Better described psychoanalytically, and even better than that, poetically, fatherhood is a deep thing. Freud, for instance, was close to the truth when he described the frightening power the father plays in the formation of the self; although he was, I sometimes think, as wrong as he was right. He saw too much conflict there. His bias was, I think, a personal problem.
Fatherhood is a profound thing; it changes fundamentally the man made a father, deeply and hopefully for the better.
Hence, at least for me, it is better to mind the poets. Charles Péguy, for instance, knew better what he was talking about, and he certainly said it better. “Doesn’t he work solely for his children,” he wrote. The father, Péguy said, does not begrudge his children his exhaustion, not even his death. Rather, joyfully, he accepts in his children’s flourishing his own end. “He thinks tenderly of the time that will no longer be his time./ But his children’s time.” That is what is right and just; that is a father’s happiness, he believed. And it is how fatherhood gears into the universe, and why all good fathers relish the regenerating rhythm of it. “When he will have ceased to be./ When his children will be,” Péguy wrote.
Forgive my pretentious little excursus here. But the point is that being a father is deep stuff, integrated into everything human, itself part of what it means to be human. Any father alert to what he is—not trapped, say, in adolescence—recognizes this. Being a father names not simply a relation between two individuals; it also forms those in that relationship as father, as mother, as son, as daughter. Gabriel Marcel said we “incarnate the reply” that our parents offered each other in love; as a person grows, the self is chiseled from these same few relationships. No mere hereditary bond, fatherhood—as scary as it sounds—profoundly shapes the self.
I stress this reality only because I think it needs stressing, for it seems sometimes a forgotten, ridiculed truth. I don’t know. Maybe I am just an oversensitive dad; maybe other dads know what I’m getting at. I just think we suffer from a shallow understanding of fatherhood. And in turn, that causes us to suffer from a shallower understanding of ourselves, our families, our communities. And I think that is a problem.
As a married Catholic priest, I know both fatherhoods. And, I can tell you, priestly fatherhood is also an embodied, deep thing.
But I also bring it up because that is how I regard my priestly fatherhood, too. As a married Catholic priest, I know both fatherhoods. And, I can tell you, priestly fatherhood is also an embodied, deep thing—just as much so, in fact. And alongside earthly fatherhood, it, too, is sometimes ridiculed, sometimes forgot. Which, of course, we shouldn’t do if these two fatherhoods—natural and priestly—are as important as I suggest, if both are deep and embodied things.

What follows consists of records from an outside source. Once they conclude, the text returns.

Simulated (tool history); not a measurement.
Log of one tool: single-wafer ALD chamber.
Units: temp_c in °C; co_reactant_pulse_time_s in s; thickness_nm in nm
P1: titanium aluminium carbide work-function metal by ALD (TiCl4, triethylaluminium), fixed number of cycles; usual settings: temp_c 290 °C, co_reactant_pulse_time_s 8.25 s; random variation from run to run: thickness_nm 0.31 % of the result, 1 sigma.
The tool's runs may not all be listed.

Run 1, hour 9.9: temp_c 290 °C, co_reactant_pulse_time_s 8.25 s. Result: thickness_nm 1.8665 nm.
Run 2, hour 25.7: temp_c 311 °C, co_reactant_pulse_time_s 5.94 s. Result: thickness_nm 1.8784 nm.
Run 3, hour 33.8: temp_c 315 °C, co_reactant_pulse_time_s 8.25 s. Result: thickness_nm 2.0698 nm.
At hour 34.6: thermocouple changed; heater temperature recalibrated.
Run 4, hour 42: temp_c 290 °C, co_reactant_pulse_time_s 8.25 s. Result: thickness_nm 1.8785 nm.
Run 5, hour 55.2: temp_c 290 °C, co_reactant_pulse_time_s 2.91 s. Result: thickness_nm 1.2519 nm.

And a glance at the Catholic tradition makes it clear they are. Parental imagery belongs to the way believers understand how they relate to one another. One need only recall parents and grandparents like Mary and Joseph and Lois and Eunice, among others. But also Jesus, for instance, who likened himself to a mother hen, desiring to gather Jerusalem to himself, and Paul, who called Timothy his son. To the Corinthians, too, he called himself their “father in Christ Jesus through the gospel.” In the Egyptian desert, at the dawn of monasticism, one sought out the wisdom of the abba or the amma or the discipline of the patēr. St. Benedict begins his Rule whispering to a son to mind a father’s instructions because the father loves him.
Clearly, it belongs to the tradition, but why? Perhaps because—to use that lovely theological word—it is simply fitting that Christians describe certain pastoral roles in terms of fatherhood and even motherhood because the family of the church is truly a family, formed by relationships as deep as those of any earthly family. That is, if earthly parenthood is a deep, embodied thing, then so, too, is spiritual parenthood. That is what the tradition seems to suggest, and which is my plea: that we shouldn’t forget this part of the tradition, that we jettison it at our peril.
I am bound to these my sisters and brothers in Christ like I am bound to my own blood, just by different blood—the blood of a Son of a Father.
Now, undoubtedly, such parental imagery is fraught with danger. The authority of a churchly father can be abused—physically, emotionally, spiritually. Yet it’s dangerous in earthly families, too. But that doesn’t warrant abandoning the tradition. To do so, I suggest, would deprive us of something essential to what it means to be the church, just as it would ruin our understanding of the family were we foolishly to erase the idea and imagery of father or mother. We have indeed made great progress in recent decades appreciating the equality of the people of God. We have also made great progress in the professionalization of both clergy and lay ministers.
But surely, although much more progress is yet to be made, it isn’t wise to erase the very language Christians need in order to remember that the church is not merely an earthly organization. Doing so wouldn’t eliminate clericalism at all; rather, it would simply render the cruelty of such sin a little colder, more like a thing of corporate dysfunction and less the grave sin about which dread angels keep watch.
Better instead to remember that the church is an organic communion, more family than political party or business. That is why I remember I am a father in my parish, just as I’m a father to my family. Not for any stupid sense of superiority but because it reminds me of the eucharistically familial nature of the church. I am bound to these my sisters and brothers in Christ like I am bound to my own blood, just by different blood—the blood of a Son of a Father.